Aegis' 5-Year Outlook: Boost Regional Exposure, Push Digital


Call it a two-speed advertising world, where “high-gear” emerging markets drive growth in global expenditures for the next five years, while “low-gear” mature markets make a smaller contribution.

That’s how Aegis Group sees the industry developing during that time, according to company CEO Jerry Buhlmann. He offered the company’s perspective to analysts and investors at the Numis Securities Media Conference in London earlier this week.

The so-called BRIC countries (Brazil, Russia, India and China) will account for half of all growth in the global ad economy between 2011 and 2015, according to Buhlmann. North America will remain the world’s largest market during that time and contribute 19% to the industry’s total growth.



Another dozen or so faster-growing markets, such as South Korea, Vietnam and Turkey, will account for a combined 10% of global ad growth, while the currently sluggish Western Europe will add an additional 8%.

Digital will continue to grow by leaps and bounds, Buhlmann told the Numis conference attendees. By 2016, Internet and mobile advertising combined will account for nearly 25% of all media expenditures, up from about 15% today, per Aegis Media estimates.

Buhlmann outlined several key objectives for Aegis going forward, including increasing its exposure to faster-growing regions and continuing to push the company’s digital capabilities, which accounted for 35% of total revenues by the end of 2011.

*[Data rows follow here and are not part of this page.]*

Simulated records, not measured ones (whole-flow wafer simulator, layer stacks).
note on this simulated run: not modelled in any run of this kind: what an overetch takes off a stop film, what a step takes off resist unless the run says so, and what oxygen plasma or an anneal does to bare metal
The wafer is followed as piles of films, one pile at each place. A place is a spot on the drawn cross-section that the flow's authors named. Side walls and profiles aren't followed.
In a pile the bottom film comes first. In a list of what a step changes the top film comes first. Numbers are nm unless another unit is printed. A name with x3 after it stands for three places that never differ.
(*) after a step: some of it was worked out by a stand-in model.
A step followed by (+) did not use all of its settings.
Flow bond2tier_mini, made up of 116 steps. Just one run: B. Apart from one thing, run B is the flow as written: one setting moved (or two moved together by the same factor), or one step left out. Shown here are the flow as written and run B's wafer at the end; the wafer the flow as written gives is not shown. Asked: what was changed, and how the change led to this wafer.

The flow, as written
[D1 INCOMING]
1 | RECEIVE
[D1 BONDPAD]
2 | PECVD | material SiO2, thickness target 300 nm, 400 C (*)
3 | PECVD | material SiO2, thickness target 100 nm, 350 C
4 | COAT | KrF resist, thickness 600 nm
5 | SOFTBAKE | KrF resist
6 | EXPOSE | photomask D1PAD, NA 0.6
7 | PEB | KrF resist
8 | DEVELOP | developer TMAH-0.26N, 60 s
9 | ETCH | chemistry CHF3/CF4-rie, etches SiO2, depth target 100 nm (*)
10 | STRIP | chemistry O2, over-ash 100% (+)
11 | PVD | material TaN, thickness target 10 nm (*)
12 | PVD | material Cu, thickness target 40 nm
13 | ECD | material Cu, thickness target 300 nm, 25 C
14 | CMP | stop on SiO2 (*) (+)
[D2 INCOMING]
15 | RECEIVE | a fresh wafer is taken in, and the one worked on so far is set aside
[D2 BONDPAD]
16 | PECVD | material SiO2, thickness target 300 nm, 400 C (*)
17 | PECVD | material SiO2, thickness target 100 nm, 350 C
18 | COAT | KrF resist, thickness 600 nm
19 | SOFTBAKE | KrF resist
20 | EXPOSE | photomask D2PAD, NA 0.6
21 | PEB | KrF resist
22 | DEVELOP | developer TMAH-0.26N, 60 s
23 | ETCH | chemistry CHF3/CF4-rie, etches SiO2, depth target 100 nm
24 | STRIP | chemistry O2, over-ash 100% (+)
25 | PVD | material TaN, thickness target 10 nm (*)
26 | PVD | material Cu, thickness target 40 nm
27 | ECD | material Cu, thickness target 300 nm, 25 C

The firm also intends to boost organic growth by broadening its service offerings, while boosting its international and new business profile, Buhlmann said. Its new business efforts have paid off lately -- the firm has won $6 billion in net new business over the last 18 months, with half of that tied to the global General Motors media assignment win this year.

The company will continue to make strategic acquisitions that can help achieve its objectives, Buhlmann added. Aegis has spent more than $1.2 billion since 2005 on approximately 85 acquisitions. During that time, the return on invested capital has averaged 14%, he said.